When I was in high school, I took all the standard English courses. In college, I took quite a few literature courses that involved reading great books and writing papers about them. And then I went to journalism school and learned a whole new kind of writing.
In traditional journalism, paragraphs are short and succinct. Quotations from experts cement the story together. The beginning is critical. It must grab the reader’s attention. But the ending doesn’t really matter too much. There’s a good chance it will get cut at page make up. And even if it doesn’t, most people never read that far. To this day, I still have trouble with endings.
Newspaper writing is about being fast and thorough, about getting both sides of a story. And above all else, it’s about being accurate. If we misspelled a person’s name or the name of an organization or company, we got an automatic F.
A few of the classes I took in grad school focused on feature writing. Features are the longer, more in-depth pieces that run in a newspaper’s Sunday magazine section and in most monthly publications. They take longer to research and write, and they may include some creative elements, such as a scene-setting introduction or occasional wordplay.
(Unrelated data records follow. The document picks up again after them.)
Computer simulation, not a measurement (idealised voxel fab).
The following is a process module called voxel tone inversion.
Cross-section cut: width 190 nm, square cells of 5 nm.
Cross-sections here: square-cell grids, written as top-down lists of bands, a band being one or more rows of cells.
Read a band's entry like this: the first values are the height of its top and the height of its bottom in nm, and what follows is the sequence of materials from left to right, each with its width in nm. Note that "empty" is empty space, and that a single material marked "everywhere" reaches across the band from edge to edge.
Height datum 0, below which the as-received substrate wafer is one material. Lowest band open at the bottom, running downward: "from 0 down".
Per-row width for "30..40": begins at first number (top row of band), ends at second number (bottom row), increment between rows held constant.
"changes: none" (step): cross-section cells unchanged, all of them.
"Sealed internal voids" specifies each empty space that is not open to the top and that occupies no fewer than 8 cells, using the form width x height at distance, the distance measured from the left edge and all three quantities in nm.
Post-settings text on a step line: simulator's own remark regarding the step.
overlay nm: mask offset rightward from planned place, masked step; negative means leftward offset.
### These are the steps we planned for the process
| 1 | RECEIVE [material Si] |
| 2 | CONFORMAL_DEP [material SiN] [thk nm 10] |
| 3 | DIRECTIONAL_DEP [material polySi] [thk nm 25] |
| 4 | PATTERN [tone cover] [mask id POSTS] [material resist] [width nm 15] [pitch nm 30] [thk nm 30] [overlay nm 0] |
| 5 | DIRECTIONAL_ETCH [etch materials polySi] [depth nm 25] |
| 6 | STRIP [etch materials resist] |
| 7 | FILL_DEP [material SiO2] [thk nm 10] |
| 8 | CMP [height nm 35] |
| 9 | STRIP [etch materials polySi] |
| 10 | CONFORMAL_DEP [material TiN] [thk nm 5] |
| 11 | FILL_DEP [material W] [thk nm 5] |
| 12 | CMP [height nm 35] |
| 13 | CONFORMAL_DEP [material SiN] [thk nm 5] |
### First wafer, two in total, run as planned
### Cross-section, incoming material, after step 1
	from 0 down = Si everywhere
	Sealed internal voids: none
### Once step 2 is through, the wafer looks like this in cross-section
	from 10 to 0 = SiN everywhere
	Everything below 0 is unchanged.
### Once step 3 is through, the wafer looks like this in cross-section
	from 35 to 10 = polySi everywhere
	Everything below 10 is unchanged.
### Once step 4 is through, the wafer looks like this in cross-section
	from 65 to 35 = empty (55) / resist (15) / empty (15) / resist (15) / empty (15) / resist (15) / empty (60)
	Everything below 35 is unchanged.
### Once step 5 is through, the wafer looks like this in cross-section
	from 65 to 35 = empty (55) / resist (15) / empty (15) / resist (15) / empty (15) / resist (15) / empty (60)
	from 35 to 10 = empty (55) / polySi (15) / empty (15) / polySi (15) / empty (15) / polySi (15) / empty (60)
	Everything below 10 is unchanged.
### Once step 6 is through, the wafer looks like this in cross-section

I loved writing features, and the instructor told me I had a good ear for language. She wasn’t the first person to say that. Teachers had told me that all through school, but I never really knew what they meant. I did ask a couple of times, but their explanations didn’t help much.
Finally, when I joined a Society of Children’s Book Writers and Illustrators (SCBWI) critique group in 2001, I met a poet named Susan Richmond. She made the same comment, and I asked the same question.
But Susan’s answer wasn’t the same at all. What she did was remarkable. She took the time to deconstruct a piece of my writing and show me exactly what she meant.
Even though I was unconscious of it, my brain was often making very deliberate word choices. As a result, some sections of my prose were a bit lyrical.
A whole new world opened up to me as Susan explained that certain combinations of sounds and syllables are especially pleasing to the ear—it’s a matter of physics. Susan thought that if I paid more attention to word choice, my writing would become even more lyrical.
And so I did. And so it has.
Now, when I go to schools and talk to kids about writing. I tell them to pay close attention to the words and phrases they string together. The truth is every word counts.
2 comments:
Thank you for this, Melissa. My husband teaches in the J school at Columbia, and I know he tries to get his students to think about every word, too. It's not easy to inculcate in writers who are moving fast to report and meet deadlines, but it really matters. Your prose shows your care with every word. Thank you for that.
This is fascinating. I would love to be able to give my writing such a dissection. I wonder what else poets could tell us journalism-types?